Mai Fatty appears to be licking old wounds after launching a swipe at the Yellows’ formation accusing UDP of failing to honour agreement it had with GMC.
In a marathon deliberation of his side of a sure controversial background story- a write up most political pundits label as “face-boxing” -Mai blamed UDP, attacking the 24-year-old party of not respecting laid down dictates.
Deciphering into the aftermath of the 2016 elections that shoved Yaya Jammeh aside and installed Barrow as leader up until time of the parliamentary polls, the trained lawyer argues GMC didn’t feel “justly treated” by the Tactical Alliance.
“The idea of contesting parliamentary elections as a Coalition was discussed for the first time at a meeting presided over by then President-elect Barrow at Kairaba Hotel. The Coalition Executive debated exhaustively but remained divided. Two contentions were debated: going as a Coalition would weaken political parties, and two, going as a Coalition is consistent with the coalition spirit,” he said.
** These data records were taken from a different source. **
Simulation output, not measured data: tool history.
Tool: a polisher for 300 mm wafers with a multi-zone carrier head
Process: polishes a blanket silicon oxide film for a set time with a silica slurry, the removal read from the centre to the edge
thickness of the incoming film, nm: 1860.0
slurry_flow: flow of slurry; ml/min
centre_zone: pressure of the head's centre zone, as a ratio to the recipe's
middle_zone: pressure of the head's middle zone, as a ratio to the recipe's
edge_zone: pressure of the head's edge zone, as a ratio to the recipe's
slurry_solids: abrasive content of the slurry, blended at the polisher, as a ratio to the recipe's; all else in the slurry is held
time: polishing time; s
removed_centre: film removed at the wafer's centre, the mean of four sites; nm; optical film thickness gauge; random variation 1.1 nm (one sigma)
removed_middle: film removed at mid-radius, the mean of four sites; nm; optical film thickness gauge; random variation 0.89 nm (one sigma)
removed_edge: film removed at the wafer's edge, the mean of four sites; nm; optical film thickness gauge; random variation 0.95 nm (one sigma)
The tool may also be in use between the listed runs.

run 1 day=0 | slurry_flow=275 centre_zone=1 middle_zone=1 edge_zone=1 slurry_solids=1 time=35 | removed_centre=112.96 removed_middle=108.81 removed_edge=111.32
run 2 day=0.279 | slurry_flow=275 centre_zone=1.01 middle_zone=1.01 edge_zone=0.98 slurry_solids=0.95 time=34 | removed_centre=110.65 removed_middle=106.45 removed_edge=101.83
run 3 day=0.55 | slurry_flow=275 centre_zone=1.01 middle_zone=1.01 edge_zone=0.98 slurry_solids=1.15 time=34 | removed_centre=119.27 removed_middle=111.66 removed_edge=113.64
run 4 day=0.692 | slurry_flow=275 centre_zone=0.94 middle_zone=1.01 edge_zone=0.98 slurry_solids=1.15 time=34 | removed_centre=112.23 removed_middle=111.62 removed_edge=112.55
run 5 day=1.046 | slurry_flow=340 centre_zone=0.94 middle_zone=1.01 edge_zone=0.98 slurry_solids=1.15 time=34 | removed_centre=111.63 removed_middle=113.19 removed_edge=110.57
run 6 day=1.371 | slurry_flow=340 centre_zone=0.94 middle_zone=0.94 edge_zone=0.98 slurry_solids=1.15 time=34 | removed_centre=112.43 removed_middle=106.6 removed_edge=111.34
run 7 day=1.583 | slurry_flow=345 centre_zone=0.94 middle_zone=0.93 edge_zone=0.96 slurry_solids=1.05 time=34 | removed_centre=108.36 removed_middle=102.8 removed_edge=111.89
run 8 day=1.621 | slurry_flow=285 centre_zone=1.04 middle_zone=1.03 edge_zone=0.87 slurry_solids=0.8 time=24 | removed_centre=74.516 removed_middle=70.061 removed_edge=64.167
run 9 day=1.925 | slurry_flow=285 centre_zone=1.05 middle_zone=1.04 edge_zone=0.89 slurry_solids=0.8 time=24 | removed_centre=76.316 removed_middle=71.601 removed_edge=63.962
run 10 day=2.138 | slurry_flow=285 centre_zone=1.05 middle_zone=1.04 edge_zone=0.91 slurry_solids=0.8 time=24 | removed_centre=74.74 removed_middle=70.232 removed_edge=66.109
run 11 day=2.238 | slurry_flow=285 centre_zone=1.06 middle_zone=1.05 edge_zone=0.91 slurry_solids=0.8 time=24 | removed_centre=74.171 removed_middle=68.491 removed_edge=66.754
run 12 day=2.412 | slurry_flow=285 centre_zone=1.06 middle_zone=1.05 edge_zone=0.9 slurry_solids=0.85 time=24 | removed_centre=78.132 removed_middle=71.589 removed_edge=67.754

Explaining how the meeting ended in a stand-off leading GMC, UDP and NRP into forming a “Tactical Alliance” in a last-gasp attempt at scooping the parliamentary polls, Mai claim UDP appeared reluctant to heed to the agreed rules , saying “UDP was willing to spare only one constituency for GMC.”
He continued: “For instance in Wuli East, UDP URR Chapter, led by former Chair Bubu Drammeh, openly endorsed, supported and campaigned for an Independent candidate against a GMC candidate, a supposedly Tactical Alliance partner.”
Revealing he had to send a delegation aimed at convincing UDP to soften its stance, the GMC leader said they were left with no choice but contest against their tactical alliance partners at Niamina West, Tumana, Kantora, Jokadu and Lower Niumi.